This is the readme file for the English CHILDES data in CONLL 2007

Version: README, v 0.1 2007/01/17

1. Source

CHILDES data base of parent-child dialogues.
See: http://childes.psy.cmu.edu/

2. CoNLL specifics

- For the shared task, we sample sentences until 5000 tokens were
  extracted. Sentences of less than 4 were discarded.

- Data format adheres to the standard format for all langauges
  See http://depparse.uvt.nl/depparse-wiki/DataFormat

- The data contains each word, a coarse grained part-of-speech, a
  a fine grained part-of-speech, the head of each token and the
  dependency relation. 

- The fine grained part-of-speech is assigned using a maximum entropy
  part of speech tagger.

- The coarse grained part-of-speech is just the first two characters of
  the fine grained part-of-speech.

- CHILDES is annotated with grammatical relations (aka dependencies)
  so no conversions to dependencies were required.

3. Unlabeled data (for domain adaptation track)

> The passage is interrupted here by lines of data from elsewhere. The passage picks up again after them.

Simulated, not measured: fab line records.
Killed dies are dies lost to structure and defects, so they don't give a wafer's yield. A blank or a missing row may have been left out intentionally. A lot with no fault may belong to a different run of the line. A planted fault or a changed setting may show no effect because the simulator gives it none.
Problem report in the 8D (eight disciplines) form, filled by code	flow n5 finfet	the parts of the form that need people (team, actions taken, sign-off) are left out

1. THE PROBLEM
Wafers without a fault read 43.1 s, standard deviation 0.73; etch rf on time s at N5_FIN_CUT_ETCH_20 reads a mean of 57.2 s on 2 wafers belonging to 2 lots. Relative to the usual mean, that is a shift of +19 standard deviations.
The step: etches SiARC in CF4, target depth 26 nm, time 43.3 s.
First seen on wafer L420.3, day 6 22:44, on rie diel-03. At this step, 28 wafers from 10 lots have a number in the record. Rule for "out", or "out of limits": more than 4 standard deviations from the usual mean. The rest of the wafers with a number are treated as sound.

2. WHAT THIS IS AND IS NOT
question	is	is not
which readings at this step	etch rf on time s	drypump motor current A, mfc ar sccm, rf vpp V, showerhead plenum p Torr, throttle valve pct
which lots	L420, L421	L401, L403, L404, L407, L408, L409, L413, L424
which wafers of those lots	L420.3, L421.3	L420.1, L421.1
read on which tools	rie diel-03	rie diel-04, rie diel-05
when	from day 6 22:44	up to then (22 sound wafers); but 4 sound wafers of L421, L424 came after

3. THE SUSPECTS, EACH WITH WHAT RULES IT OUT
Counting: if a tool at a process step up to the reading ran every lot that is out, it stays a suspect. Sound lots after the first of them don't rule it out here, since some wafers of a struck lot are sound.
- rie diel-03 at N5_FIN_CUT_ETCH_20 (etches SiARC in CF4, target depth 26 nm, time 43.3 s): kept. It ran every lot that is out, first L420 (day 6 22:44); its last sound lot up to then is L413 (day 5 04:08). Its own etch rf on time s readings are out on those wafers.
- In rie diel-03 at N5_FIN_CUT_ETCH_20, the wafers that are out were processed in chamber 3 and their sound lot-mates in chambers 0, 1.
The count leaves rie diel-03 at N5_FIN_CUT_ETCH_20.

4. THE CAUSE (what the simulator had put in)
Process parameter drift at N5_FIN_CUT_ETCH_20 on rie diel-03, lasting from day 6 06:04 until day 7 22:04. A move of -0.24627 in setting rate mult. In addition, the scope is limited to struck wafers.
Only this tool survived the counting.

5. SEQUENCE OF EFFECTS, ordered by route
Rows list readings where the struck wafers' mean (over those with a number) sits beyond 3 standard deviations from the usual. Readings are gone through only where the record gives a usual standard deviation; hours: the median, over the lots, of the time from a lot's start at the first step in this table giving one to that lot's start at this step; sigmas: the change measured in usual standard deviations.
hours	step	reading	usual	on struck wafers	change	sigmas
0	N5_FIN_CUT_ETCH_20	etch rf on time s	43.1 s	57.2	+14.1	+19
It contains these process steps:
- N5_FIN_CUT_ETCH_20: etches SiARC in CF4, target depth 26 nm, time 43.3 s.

This data is in the folder unlab. This was extracted from the English-USA
corpus at http://childes.psy.cmu.edu/data/local.html

We only provided the words (to be consistent with other data sets),
however, the original data also contains the gold standard morphology.

4. Acknowledgements

Thanks to Brian MacWhinney, Alon Lavie, Kenji Sagae, Shuly Wintner,
and the entire CHILDES project for creating this data and agreeing
to include it in the shared-task.